In the course of the last several years we've found incidents where event logs simply were not alerting -- when we viewed the events in the db the events did not exist when compared to event log on the endpoint. Generally this was due to high volume of events in the moment, or performance issues. We have corrected most of that as much as possible but the challenge we face is making sure we know when events are being skipped BEFORE we actually need them.
Does anyone have a working solution for this -- sort of outside the box way of making sure we know when an event log on an endpoint is not being written / logged by Kaseya. This is most important for security logs for us.
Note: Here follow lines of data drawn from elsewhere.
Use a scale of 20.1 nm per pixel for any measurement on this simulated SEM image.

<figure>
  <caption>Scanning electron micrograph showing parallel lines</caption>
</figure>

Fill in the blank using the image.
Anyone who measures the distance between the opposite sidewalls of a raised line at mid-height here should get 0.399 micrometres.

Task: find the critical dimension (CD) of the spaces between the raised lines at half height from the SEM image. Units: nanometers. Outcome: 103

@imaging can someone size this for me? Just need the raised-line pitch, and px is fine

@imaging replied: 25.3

We're super SQL savvy, but i'm not entirely sure how that will help here. Effectively we need to know when a count of events on the machine doesn't equal the count of events in kaseya.
One of our tools might help, or at least provide some ideas...
We have a "what don't you know" tool that can be run monthly. It runs on servers and dumps the last 30 days of event logs, filtering on warnings and errors. Ignoring dates, it gets a list of unique events that occurred.
It would be a simple change to re-scan the data for each unique event to obtain counts - it doesn't do this currently. This could easily create two CSV files - an event list with counts (and the status below - Monitored, Don't Care, or New), and a second CSV that maps the dates to each event.
Once we have the list of unique events, each are compared against a table of events that we either do monitor or don't care to monitor. What's left are events that are new and unseen. We can then decide to add these to either the Monitored or Don't Care tables, and create or update a monitor set if we choose to monitor the new event. When we onboard new clients, we run this with a parameter that dumps up to 365 days of events. This helps identify customer LOB alerts that we can then evaluate and monitor if appropriate.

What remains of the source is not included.